Software Timers stop to work after time

I have a peculiar problem that i am unable to track. I have setup 3 Timers that execute callbacks getting sensor data. They work fine initially but after a few hours they completely stop working. The rest of the program works fine. I have schedules inside the program using TImeAlarms and they work fine. I can call the individual callbacks the timers are supposed to run and they return the right data. I have not called Timer.stop() nor there is any blocking code.

Are these RTOS software timers, or TimeAlarm timers or Nextion display timers?

RTOS timers. The TimeAlarm based ones are working fine. I am not calling any display timers from the MCU.

What exactly is happening in those timer callbacks and how frequent are they.
Since you’ve only got a pool of four (I think) timers and they run on one thread, you might somehow build up too much lag between all of them to “deadlock” them alltogether (just a hypothesis :blush:)

10 seconds reads 4 DHT 22’s. and an i2c pressure sensor.
15 seconds updates variables on the touchscreen. Does not call any of the sensors. Just reads them from previous calculations.
20 seconds performs an 12c write from the tentacle shield. This activates a TimeAlarms timer for 2 seconds to read between read from the atlas sensors. Once read and write is complete the timer is called free and invalid. Everything is supposed to repeat in 20 seconds.

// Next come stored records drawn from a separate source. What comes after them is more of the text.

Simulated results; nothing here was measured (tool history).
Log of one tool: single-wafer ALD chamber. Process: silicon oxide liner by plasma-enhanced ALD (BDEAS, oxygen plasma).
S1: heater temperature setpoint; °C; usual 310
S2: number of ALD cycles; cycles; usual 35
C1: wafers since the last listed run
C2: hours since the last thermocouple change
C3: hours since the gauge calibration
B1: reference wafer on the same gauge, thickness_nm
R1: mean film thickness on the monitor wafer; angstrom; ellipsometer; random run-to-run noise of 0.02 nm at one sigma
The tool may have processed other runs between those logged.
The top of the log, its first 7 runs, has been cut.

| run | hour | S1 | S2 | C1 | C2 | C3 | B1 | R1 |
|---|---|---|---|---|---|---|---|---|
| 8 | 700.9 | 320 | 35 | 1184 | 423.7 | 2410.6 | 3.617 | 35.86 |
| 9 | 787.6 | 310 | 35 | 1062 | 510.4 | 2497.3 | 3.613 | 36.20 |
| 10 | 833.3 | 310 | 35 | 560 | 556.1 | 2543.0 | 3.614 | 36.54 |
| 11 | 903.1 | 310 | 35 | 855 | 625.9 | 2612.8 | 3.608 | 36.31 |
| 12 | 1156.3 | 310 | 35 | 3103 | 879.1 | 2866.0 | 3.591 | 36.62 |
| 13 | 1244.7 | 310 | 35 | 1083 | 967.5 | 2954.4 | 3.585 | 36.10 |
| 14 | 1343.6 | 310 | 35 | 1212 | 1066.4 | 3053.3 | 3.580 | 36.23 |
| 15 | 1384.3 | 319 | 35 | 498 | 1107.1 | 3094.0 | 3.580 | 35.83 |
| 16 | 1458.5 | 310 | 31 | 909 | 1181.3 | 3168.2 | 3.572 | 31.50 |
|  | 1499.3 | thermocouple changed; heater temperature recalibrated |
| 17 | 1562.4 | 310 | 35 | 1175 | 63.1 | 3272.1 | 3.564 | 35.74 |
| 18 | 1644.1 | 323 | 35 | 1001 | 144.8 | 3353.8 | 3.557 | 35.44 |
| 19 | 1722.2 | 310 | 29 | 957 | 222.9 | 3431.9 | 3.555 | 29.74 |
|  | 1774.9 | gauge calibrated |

Since this seems to be a seperate issue I split this off into its own thread. Maybe some RTOS geeks like @peekay123 or @mdma might chime in that way.

@Ali, Software timers are run in a single separate thread with all timers running round-robin style (one after the other). So if any timer callback stalls, ALL timers will stall. You need to look at each timer callback to look for any blocking code.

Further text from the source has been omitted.